From CSV on the Web Working Group Wiki
Jump to: navigation, search

Proposals for expressing complex data in tabular form

Contributed by Jeremy Tandy

(Note: whilst I’ve made some concrete proposals below based on Jeni’s unofficial “Linked CSV” proposal, my intent is to use these suggestions as a way to describe the problem in more detail … if there are more elegant ways to achieve these outcomes then I’m happy to adopt them.)

To illustrate the proposal, we will look at a subset of data from the Met Office’s Weather Observation Website (WOW); a system that crowd-sources weather observation reports. WOW has somewhere approaching 100 million individual weather reports, each of which is associated with a specific location, or “station” in meteorological parlance. The majority of locations are within the UK but with a growing number hail from Australia where a second web portal has recently been released in collaboration with the Bureau of Meteorology.

Whilst WOW does not yet expose data in CSV format, the Met Office is keen that the “second generation” of WOW will expose data APIs that can be consumed by down-stream applications. The intent is that the data provided by those APIs will be made available in a number of formats - each of which are able to express the rich semantics required to understand the weather observation in context.

The design work is yet to begin in earnest, but some early work has been done to map the WOW dataset into RDF using the RDF Data Cube, Semantic Sensor Network (SSN), Observations and measurements (O&M2) and Quantities, Units, Dimensions and Data Types (QUDT) ontologies.

Both SSN and O&M2 provide a means to describe the observation event itself. From O&M2, an observation is an event whose result is an estimate of the value of some property (or properties) of the feature of interest using a given procedure - where the “feature of interest” is the real world target of the observation. SSN, being based on the “stimulus-sensor-observation” design pattern, provides more in depth descriptions of the “procedure” used in the observation event (e.g. describing the sensor itself, its operating conditions and the “sensing process” that it operates).

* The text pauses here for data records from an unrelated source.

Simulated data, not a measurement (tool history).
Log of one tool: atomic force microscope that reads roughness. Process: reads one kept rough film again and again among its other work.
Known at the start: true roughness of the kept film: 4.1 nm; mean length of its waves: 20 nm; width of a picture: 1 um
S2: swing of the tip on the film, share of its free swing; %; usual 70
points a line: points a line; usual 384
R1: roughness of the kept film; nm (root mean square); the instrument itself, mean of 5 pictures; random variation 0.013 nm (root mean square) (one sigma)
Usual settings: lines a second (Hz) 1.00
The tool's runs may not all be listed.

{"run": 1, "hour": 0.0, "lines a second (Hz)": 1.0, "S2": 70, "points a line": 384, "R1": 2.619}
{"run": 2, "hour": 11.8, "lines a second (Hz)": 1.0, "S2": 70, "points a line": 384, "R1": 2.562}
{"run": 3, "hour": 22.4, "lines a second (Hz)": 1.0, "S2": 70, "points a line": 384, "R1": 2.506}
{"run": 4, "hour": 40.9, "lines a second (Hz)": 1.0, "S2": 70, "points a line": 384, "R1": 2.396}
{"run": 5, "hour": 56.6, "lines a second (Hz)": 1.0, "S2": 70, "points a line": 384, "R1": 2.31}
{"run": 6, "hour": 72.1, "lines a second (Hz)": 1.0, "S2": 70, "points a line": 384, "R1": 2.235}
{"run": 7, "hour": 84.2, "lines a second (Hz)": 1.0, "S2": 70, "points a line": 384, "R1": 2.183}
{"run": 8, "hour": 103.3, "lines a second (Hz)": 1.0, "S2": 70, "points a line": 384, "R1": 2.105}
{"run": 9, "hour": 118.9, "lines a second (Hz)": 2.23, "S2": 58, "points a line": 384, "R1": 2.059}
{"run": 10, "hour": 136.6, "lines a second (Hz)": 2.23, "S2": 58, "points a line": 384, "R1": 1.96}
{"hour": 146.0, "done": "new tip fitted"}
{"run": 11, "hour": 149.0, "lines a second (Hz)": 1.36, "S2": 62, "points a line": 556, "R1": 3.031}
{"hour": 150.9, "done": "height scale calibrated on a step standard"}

O&M2 introduces the concept of “sampling features” that one can use to characterise the sampling regime and provide an indirect relationship to the ultimate target of the observation. For example, we may deploy an automatic weather station (AWS) at Exeter International Airport. Here, the sampling regime comprises an individual point location where the AWS is deployed; an identified point location where observations are made. This is the “sampling feature” (or in this case more specifically, a “sampling point”). O&M2 clearly states that the observed properties relate to the physical medium at the location rather than any physical artefact such as the AWS platform itself. Thus use of a sampling point implies that we are measuring the properties of the atmosphere in its local vicinity which we infer to be representative of the atmospheric properties for Exeter International Airport itself. O&M2 defines the property "sampledFeature” to relate the sampling feature with the ultimate feature of interest - in this case, Exeter International Airport. In this way we can bind our observations to “real-world things” that may be maintained by other parties such as Ordnance Survey’s NamedPlace resource describing Exeter International Airport enabling the weather observations to be linked with other sources of information that reference that NamedPlace.

QUDT provides the means to describe the physical properties being observed (“quantity kinds”), the measured values themselves and the units of measurement within which those values are expressed.

Finally, the RDF Data Cube vocabulary provides a mechanism to describe the overall structure of the dataset (e.g. the dimensions, time and location, and the measured properties) and enables the data to be packaged up into manageable subsets termed “slices”.

As is typical of meteorologists, we choose to partition the WOW dataset such that we have one time-series per station (a.k.a. “feature of interest”). These are the “slices” described in the DataCube “DataSetDefinition”.

Furthermore, each slice can be conveniently packaged for consumption within a single file.

Because the feature of interest does not vary for the entire time-series, we can “attach” the feature of interest property (om:featureOfInterest) to the slice. Thus we can infer that every observation within that slice has the same feature of interest. This mechanism of “component attachment” is one possible way that property values repeated in every row of a given CSV file instance could be summarised at a file level.

As a result, much of the complexity of describing a time-series of weather observations (e.g. the sampling point, the real-world feature it relates to and the sensor “hosted” at that sampling point) can be expressed once at the file level - perhaps by providing a reference to a description of the slice itself.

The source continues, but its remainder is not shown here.